I am your textbook feminist. Went to college, took a few women’s studies courses (I was a women’s studies minor, actually), and now can and will spend hours talking your ear off about why the Dadbod trend is sexist or why you should not announce your baby’s gender until after your baby shower. Which is why, when my husband and I got engaged in 2013, I felt this immense weight laying on me when it came down to what would happen after our wedding: the name change.
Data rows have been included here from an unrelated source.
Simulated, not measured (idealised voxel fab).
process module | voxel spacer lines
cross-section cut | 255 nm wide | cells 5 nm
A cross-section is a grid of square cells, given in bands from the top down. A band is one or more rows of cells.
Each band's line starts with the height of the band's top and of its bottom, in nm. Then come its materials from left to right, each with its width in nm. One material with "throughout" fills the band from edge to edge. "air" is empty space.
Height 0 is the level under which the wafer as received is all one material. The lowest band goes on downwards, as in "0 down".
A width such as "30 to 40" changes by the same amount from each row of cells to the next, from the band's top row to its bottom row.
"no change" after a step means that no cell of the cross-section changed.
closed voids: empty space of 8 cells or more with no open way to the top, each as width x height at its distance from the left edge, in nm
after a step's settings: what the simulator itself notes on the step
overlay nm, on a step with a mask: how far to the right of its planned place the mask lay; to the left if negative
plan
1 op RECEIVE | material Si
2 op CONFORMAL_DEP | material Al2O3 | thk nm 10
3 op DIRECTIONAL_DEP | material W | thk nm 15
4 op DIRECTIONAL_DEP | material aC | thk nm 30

One of the most obvious remainders of a patriarchal society in our current culture is the fact that women are expected to leave behind their name for their husband’s after marriage. To me, it has always been just another way society tells women that men are just more important than they are. But alas, as my wedding grew closer, I realized that I would need to come to terms with the fact that I was going to leave my own name behind.

I want to preface all of this by saying that I was not pressured to change my last name by my husband, or my friends, or my family. I made the decision to do so, knowing that I had the option not to. I love the idea of last name hyphenation. It provides a great opportunity for a couple to show that they have united as one, rather than one being absorbed by the other. I would likely have taken that route if “Buntin-Redmond” didn’t sound so utterly horrific. With that disclaimer out of the way, let’s move on…

In movies and TV shows, whenever a girl has a crush on a boy, we see her doodle his name into her notebook, inevitably replacing her own last name with his. And I can think of girls throughout my adolescence who have anxiously awaited the day they could trade in their own last name for their beloved’s. I have never been that girl. Despite being married with a new name for over a year, I still feel uncomfortable when I receive mail addressed to, “Mrs. Jonathan Buntin”, because that’s not who I am.

Being a Katie

I, along with thousands of other young women my age, am a Katie. My name is less a descriptor of me, and more one of popular baby names in the late ‘80s and early 90’s. It is not a unique name or a memorable name – I often tell new acquaintances that it’s alright if they forget my name, because it just happens so frequently. In my classes in school, there was inevitably always another Katie, if not more than one, so I was often given a special identifier: R. Katie R. Of all the Katie’s in the world, I was Katie R, or, as I grew older, Katie Redmond.

Even aside from the convenience of having an additional descriptor to my prevalent first name, being Katie Redmond has always meant a lot to me. Back when my grandfather was born, his parents’ last name was Redmon – no “d” – but the nurse filling out his birth certificate misspelled his name, and thus “Redmond” was born. He tried changing his name once he joined the Navy and then again when he went to college, but it was a fruitless effort, and after so may years of having the last name of Redmond, he just went with it. My grandfather’s son – my dad – is the only son in a family with four daughters, and he just so happened to have two daughters himself. Not to get all patriarchal here, but since the moment I learned that wives take their husband’s last name, I’ve grieved over the fact that the Redmond name dies with my sister and me. It’s more than just a last name, it’s my family’s history.

So while I my excitement grew as my wedding day got closer last spring, so did my hesitation. I didn’t want to trade in my name for a new one, even though it belonged to the man I love. I liked my name, and I felt like it was a part of my identity. And in changing my name, it sort of felt like I was shedding off my identity, my family, my history. Bleak, I know.

But as I filled out the Social Security name change form, I realized that I didn’t have to erase any part of me – I could just add on.

Instead of removing any of my given names, I tacked a new last name onto the end. I now have four names, like a princess or someone from a Hispanic nation. And I love it! While Redmond isn’t officially my last name anymore, I still write it into every form I fill out. I haven’t erased my history, I’ve increased it. I’m Katie Redmond Buntin, and I have let nothing go.